The market for technology stocks is closing the year on a less than happy note and the disappointing public debut of online game provider Zynga did nothing to change the mood.
Zynga’s Opening Day
Zynga’s IPO was highly anticipated despite the fact that in the days prior to going public last week, the company reduced its intended valuation by 50 percent. The stock was priced at $10 a share and closed on its opening day at $9.50. This past Monday it dropped further to close at $9.05, despite the company being profitable. On Wednesday, the stock closed at $9.47.
According to Standard & Poor’s Capital IQ, only seven U.S. tech IPOs have closed below the offering prices on the first day of public trading. More ominously, those seven companies saw their stocks drop on average 52 percent after the IPO date.
Zynga did sell about 14 percent of its total shares in the IPO, a larger float than is typical for technology companies, which commonly sell between seven and ten percent of available shares. The larger percentage probably dampened the price. However, strategic and structural issues that I discussed in a previous article, “Zynga Opens the Kimono; We See Facebook,” were most likely the bigger contributors to the low price.
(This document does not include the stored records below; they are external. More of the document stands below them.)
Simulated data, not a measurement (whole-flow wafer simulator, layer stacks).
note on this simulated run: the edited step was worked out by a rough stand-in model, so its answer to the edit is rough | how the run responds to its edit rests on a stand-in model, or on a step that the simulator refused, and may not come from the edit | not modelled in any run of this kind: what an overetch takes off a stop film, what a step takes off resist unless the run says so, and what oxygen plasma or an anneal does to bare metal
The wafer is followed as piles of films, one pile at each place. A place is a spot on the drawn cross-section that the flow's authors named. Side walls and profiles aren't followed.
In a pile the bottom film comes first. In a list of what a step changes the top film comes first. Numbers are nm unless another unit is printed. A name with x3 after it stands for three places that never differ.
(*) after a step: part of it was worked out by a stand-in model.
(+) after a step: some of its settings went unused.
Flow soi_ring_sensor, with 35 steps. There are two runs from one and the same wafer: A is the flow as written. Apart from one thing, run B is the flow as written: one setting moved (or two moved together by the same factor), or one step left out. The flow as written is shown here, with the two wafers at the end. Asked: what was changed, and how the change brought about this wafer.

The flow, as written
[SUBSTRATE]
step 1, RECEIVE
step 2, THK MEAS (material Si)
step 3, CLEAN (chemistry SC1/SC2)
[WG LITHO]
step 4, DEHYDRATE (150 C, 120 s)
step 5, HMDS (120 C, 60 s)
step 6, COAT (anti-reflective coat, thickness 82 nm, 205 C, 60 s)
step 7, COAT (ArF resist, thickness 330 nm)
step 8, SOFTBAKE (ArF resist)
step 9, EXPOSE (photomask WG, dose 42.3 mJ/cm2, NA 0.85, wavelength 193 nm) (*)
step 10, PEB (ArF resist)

Zynga is almost totally dependent on Facebook for its revenue and Facebook could change the terms of its agreement with Zynga or become a competitor at any time. For instance, in 2010, Facebook made all gaming companies convert to Facebook Credits as currency to pay for virtual goods. As a result, Zynga, which was paying an average of two to ten percent fees on virtual goods sold to game players, had to start paying Facebook 30 percent of its revenues.
The Zynga Numbers
In 2011, according to Zynga CFO Dave Wehner, 8 million game players bought virtual goods. While that may sound impressive, the number represents about five percent of the active Zynga users, estimated at 150 million per month. Nevertheless, sales of virtual goods contribute 95 percent of revenue. Advertising revenue is about $55 million this year, an impressive increase of 162 percent over last year. But advertising contributes just five percent of total company revenue.
Zynga’s Weaknesses
Another disturbing trend is a decline in new players for existing games. While the most popular games like Farmville have peaked, new games are being introduced at a slower pace and may be cannibalizing players from the older games. Plus they don’t seem to be generating as many players as the very popular original games such as Farmville and Cityville. Also, Zynga’s growth in overall number of players is slowing. Its share of daily Facebook gamers has fallen from 50 percent to 38 percent, according to the Cowen Group, an investment firm. Zynga’s daily active user numbers have not grown much for nine months and it faces more competition from traditional gaming companies such as Electronic Arts, which acquired Zynga’s social-gaming rival Pop Games.
To gain a new audience Zynga will have to become more competitive in the mobile arena. Last December, it bought Texas-based mobile game development company Newtoy, the creator of the popular Games With Friends brand that includes mobile games such as Words With Friends and Chess With Friends. This past summer Zynga acquired Five Mobile, a Canadian mobile application development company that specializes in multi-platform development across various smartphone platforms. Zynga has already introduced a mobile version of Zynga Poker and as of October had 11 million average daily mobile users. It will have to grow its mobile market substantially to attract new users and new revenue.
The Future of Internet IPOs
The financial community is nervous about next year’s IPO market. Technology companies, usually the stars of the market, have had very mixed results this year and the disappointing Zynga showing may affect IPOs in the first half of 2012.
Many people are wondering about the effect Zynga’s IPO will have on Facebook, which will likely file an IPO early next year. One analyst, Francis Gaskins, president of IPO Desktop, says that any slowdown at Zynga will negatively influence Facebook, which he says gets 30 percent of its after tax income from Zynga even though Zynga players are less than one percent of Facebook users.
The market may be undergoing a correction to the high valuations of the technology sector, or perhaps investors are recognizing the sector’s fragility. The financial bubble that occurred ten years ago resulted from a lot of undeserved hype, but most companies that issued IPOs had tangible products that businesses and consumers could purchase. Now we have companies that earn revenues from virtual farm animals (Zynga) or from advertising (Facebook). Both companies have free offerings, making it easy to attract users.
Zynga employs 2,800 people and Facebook employs 2,500, far fewer than large companies that manufacture goods, and they have minimal capital assets. Yet the investment community has valued both companies at phenomenally higher amounts than more traditional companies. Other Internet companies contemplating going public may wish to think about the fact that enticing users to free game and social media sites is relatively easy; pulling in investors may be another story.